DSLIB - A library for data cleaning and modelling

This library aims to provide a consistent interface, and some automation for data science projects. This library also features advanced algorithms like DBSCAN.

Introduction

For EDA and data engineering, the functions are divided into four parts:

preprocessing.py: Basic wrangling and time parsing
univariate.py: Functions for univariate statistics
bivariate.py: Functions for bivariate statistics
cleaning.py: Functions for data cleaning
timeseries.py: Funtions for time series analysis and visualization

The explaination for each function may be found in their respective doc string.

Showcase

Display Statistics

index	ADF Statistic	p-value	5% Critical Value
Rainfall	-3.374	0.012	-2.867
Temperature	-12.034	0.0	-2.867
Drainage_Volume	-3.01	0.034	-2.866
River_Hydrometry	-4.824	0.0	-2.866
Depth_to_Groundwater	-2.88	0.048	-2.866

Visualization

Usual Pipeline

Read in the data, do basic wrangling and time parsing
Look at univariate statistics, identify low count groups, numeric outliers, and class imbalance problems
Look at colinearity and bivariate statistics, decide which features to keep and which features to drop (especially when handling missing data)
Deal with missing data, dummy encoding, and scaling
Clean outliers.

About Statistics

For bivariate statistics,

Label Data Type	Feature Data Type	Effect size stat	Visualization
Numeric	Numeric	Pearson Correlation	Scatterplot
Numeric	Categorial	One-way ANOVA	Bar Chart
Categorial	Categorial	Pearson Chi-Square	CrossTab

For a Pearson Correlation to be validly interpreted, there are three assumptions that must be met.

Continuous Data
Linear Relationship
Homoskedastic Relationship

There are some assumptions concerning valid ANOVAs and t-tests:

Normal distrubution of the numeric variable for each group of the categorial variable
Equal variance of the numeric variable for each group of the categorial variable (variance = sqrt of std)
The data used to carry out the analyses were sampled independently between groups

About Modelling

After data engineering and cleaning, we try to build models.

Common Methods:

A. Linear Models

Linear Regression, Logistic Regression
Regularization (Ridge, Lasso)

Linear Models has the best interpretability since we can see the coefficients.

B. Tree-based Models

Decision Trees
Random Forests
AdaBoost, GradientBoosting, XGBoost

For decision trees we can plot the tree out to see each decision so they are very interpretable. The interprebility goes down with the list but they all give an estimation of the importance of each feature.

Usual Ensemble Methods

Bagging: The trees are grown independently on random samples of the observations (Bootstrapping). In Random Forests, each split on each tree is performed using a random subset of the features, thereby decorrelating the trees.
Boosting: We only use the original data and do not draw random samples. The trees are grown successively, with each new tree is fit to the residuals that is left over from the earlier trees, and shrunken down by the learning rate before it is used.

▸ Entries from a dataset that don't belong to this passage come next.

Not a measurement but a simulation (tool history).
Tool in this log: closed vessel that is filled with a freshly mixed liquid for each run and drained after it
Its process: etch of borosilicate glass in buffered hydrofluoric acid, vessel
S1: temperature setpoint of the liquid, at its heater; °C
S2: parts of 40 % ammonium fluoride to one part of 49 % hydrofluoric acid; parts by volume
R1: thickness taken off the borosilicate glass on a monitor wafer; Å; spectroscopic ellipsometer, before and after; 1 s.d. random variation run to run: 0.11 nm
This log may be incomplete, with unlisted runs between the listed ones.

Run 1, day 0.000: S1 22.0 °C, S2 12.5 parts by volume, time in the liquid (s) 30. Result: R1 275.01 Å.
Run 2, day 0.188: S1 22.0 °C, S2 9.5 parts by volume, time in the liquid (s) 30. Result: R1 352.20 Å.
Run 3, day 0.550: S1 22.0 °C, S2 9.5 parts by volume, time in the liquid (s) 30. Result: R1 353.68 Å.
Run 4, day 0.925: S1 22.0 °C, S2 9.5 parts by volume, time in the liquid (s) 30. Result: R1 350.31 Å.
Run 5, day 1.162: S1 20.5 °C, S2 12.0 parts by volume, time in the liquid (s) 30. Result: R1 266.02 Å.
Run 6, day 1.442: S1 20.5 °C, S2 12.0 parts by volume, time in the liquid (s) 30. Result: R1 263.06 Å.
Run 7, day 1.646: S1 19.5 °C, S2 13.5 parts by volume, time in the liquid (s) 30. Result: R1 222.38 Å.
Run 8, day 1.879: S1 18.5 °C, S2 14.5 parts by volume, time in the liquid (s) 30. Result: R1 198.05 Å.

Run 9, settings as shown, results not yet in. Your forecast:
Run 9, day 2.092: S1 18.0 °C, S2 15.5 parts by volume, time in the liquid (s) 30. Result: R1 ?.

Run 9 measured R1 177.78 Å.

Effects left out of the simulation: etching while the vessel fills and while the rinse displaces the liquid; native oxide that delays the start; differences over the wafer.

Comparison between boosting models

	AdaBoost	GradientBoosting	XGBoost
Speed/Scalability	Fast	Moderate	Fast
Memory Usage	Low	Moderate	Moderate

AdaBoost: It builds a lot of weak learners (stumps) sequentially, and the amount of say of each stump is determined by its error. The sample weight is also scaled by the error, so that the stumps made after take the previous stumps' mistakes into account.

GradientBoosting: It starts with a single leaf. Then we produce shallow trees to estimate the residuals of the previous predictions. Each time we build a new tree based on the residuals, we scale the result of that tree by the learning rate, i.e. each time we take small steps into the right direction.

Example: Classification

models = [
    DecisionTreeClassifier(),
    RandomForestClassifier(),
    AdaBoostClassifier(),
    GradientBoostingClassifier(),
    #LogisticRegression()
]

scoring = ['accuracy','precision', 'recall', 'f1']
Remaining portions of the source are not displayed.